OTTAWA – New Democrat leader Jack Layton was joined by NDP Status of Women Critic Irene Mathyssen (London-Fanshawe), NDP Health Critic Judy Wasylycia-Leis (Winnipeg North) and NDP Children’s Issues Critic Olivia Chow (Trinity-Spadina) today to urge their federal counterparts to find enough common ground to make women and children a priority in the next session of Parliament.

national press conference

The New Democrat’s invitation follows Prime Minister Harper’s pledge to make maternal and child health a priority at the G8 summit in Canada this June.

“I’ll take Mr. Harper’s interest in impoverished mothers at face value, but leadership always starts at home.

If Canada wants to lead or lecture the world on anything, we’d better start by filling the gaping holes in our own backward. Let’s make this the Women and Children First session of Parliament,” Mr. Layton said at a press conference on Monday.

According to the Global Gender Gap Index, Canada now ranks behind Mongolia, Latvia and Sri Lanka on gender equality. The Conference Board of Canada says that one in seven Canadian children lives in poverty. And just last week, Northern leaders reminded reporters that mortality rates among Inuit babies are three times the national average.

Layton, Chow, Wasylycia-Leis and Mathyssen outlined a series of concrete New Democrat proposals that, if embraced by the other parties, would mean real progress for women and children. Those proposals include:

• fixing Employment Insurance rules that deny eligibility to six in ten women;
• adopting key recommendations of the 2004 Pay Equity Task Force;
• increasing support for women’s groups working to prevent violence;
• launching an inquiry into 520 missing or murdered Aboriginal women;
• launching an initiative to ensure every child has daily access to healthy food;
• boosting the Guaranteed Income Supplement to end poverty among seniors (overwhelmingly women).
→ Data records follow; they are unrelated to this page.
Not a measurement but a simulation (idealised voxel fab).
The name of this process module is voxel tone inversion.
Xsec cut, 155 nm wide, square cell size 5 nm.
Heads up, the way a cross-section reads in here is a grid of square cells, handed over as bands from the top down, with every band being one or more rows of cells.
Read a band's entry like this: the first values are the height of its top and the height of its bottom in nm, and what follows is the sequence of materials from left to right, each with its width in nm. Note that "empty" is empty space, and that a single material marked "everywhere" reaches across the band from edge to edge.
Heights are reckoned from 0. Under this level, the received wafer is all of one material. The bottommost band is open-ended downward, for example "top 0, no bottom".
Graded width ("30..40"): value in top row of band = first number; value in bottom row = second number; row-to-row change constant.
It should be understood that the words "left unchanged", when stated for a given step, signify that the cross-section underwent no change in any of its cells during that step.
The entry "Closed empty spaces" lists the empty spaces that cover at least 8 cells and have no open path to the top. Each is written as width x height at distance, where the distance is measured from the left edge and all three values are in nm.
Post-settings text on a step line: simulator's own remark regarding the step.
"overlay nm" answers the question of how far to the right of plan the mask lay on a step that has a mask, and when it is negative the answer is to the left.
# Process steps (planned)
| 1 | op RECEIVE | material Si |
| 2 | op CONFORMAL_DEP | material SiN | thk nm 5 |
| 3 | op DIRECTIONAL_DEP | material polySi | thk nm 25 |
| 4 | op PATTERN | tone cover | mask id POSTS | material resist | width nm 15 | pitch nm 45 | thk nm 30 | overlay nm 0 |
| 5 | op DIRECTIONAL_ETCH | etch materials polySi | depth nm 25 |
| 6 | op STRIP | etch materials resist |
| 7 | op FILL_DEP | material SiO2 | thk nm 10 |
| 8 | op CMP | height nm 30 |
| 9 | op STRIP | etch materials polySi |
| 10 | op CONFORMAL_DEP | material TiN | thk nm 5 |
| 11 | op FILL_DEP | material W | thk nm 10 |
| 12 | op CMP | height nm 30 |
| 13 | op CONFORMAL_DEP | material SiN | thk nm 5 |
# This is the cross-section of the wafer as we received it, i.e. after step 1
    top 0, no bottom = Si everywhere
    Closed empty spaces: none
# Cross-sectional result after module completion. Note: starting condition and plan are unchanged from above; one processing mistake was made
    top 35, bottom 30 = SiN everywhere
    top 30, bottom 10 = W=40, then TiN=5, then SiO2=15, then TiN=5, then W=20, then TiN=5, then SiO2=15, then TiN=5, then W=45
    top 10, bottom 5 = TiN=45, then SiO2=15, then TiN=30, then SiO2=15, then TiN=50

“Parliamentarians have talked about ending child poverty in this country for twenty years. We’ve heard successive governments pay lip service to gender equity, while cutting funding to women’s programs. Canadians have been promised a national childcare plan almost as long, without any real action. Quebec has done it, but the rest of Canada is years behind.” Mathyssen said. “It’s not enough to talk about these issues ; action is long overdue. It is time to put partisan differences aside and take action that will make a real difference for Canadian women and children.